Brown brings Washington experience to NBAA post

 - January 29, 2007, 6:04 AM

Steve Brown took over as NBAA senior vice president of operations three months ago, but he is an old hand on the Washington scene. Before accepting the NBAA post, he served as a senior vice president of AOPA, president of the National Aeronautic Association, and most recently as FAA associate administrator for air traffic services and then vice president of operations planning in the FAA’s new Air Traffic Organization (ATO).

A 3,500-hour pilot, he has also worked as an air-taxi pilot and full-time flight instructor and is a qualified aviation accident investigator. His wife, Cyndy, is a longtime pilot and flight instructor. So it could be said that the learning curve for his new job is considerably flatter than it might otherwise have been.

Brown believes that service to the NBAA membership helps improve both the safety and economic efficiency of their operations, and one of his objectives is to ensure access to the air transportation system.

“The key impediments to access these days are either local airport restrictions, air-traffic or airspace restrictions or potential security-oriented restrictions,” said Brown. “So the ops group is working on all of those access challenges to make sure that our members have the best access possible to both the National Airspace System and the national airport infrastructure.”

Another focus is safety, especially in light of several recent high-profile business jet accidents and the negative publicity they generated in the mass media. “While access is critical, to a certain extent if you’re not perceived as operating safely and you are, in fact, not operating safely, then that’s a bigger issue,” he said. “We need to redouble our focus on operating safety and make sure we maintain our standards at a very high level.”

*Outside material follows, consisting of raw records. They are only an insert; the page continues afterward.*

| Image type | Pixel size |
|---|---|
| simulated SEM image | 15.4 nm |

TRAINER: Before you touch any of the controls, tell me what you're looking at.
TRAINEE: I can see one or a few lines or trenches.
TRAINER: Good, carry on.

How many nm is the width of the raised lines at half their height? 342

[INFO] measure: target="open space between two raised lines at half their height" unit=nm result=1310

Asked how the recent crashes might have affected the public’s view of business aviation, Brown replied, “The public perception of the safety of business aviation, I think, is a continual challenge we face, because the vast majority of the public knows only about the airlines and a few dozen airports, for the most part the ones where the airlines fly. The scale of what we do is largely unknown to the public.”

As result, he said, NBAA, AOPA and the Helicopter Association International, and everyone else in general aviation, are engaged perpetually in making certain that the GA segment of the industry operates ever more safely and that the public has a better understanding of the types of GA operations.

“I think it’s a task that will always be before us since largely what we do is fly from relatively small airports to relatively small airports where there is lots of capacity, and we kind of connect the dots in America,” said Brown. “And we don’t fly along the clogged airways between Chicago and New York, for the most part.”

He also said, NBAA wants to enhance professional standards and professional development for corporate aircraft management, maintenance training and scheduling and dispatch. “Setting those standards for both domestic and international aviation is something we want to continue to do and something that the members have asked us to continue to expand,” he said.

Streamlining Flight Operations
Brown said another area of focus is the regulatory interface with the government concerning flight operations. “Whether it has to do with regulations for flight operations, aircraft maintenance, the whole range of dispatch requirements, air traffic control, all that regulatory interface–including security with the Department of Homeland Security or TSA–are areas that the operations staff is working on as well,” he explained.

In advance of formal rulemaking, NBAA has representation on the committees, the RTCA and/or the Aviation Rulemaking Committee, which helps the FAA develop rulemaking packages. When it goes into the formal stage of an actual notice of proposed rulemaking, NBAA works with its members and its committees to comment on those formal notices to influence the outcome.

As a recent alum of the FAA’s new ATO, Brown was asked whether that organization is meeting the mandate that Congress gave it when it was legislated as a performance-based organization that should stand on its own.

“Yes, I hope so,” he responded. “They are working hard at creating a performance-based organization. We’re now 18 months into it…and during that first year that I was still with the ATO, there was a lot of focus on making sure that the FAA could better understand the cost of providing its service.”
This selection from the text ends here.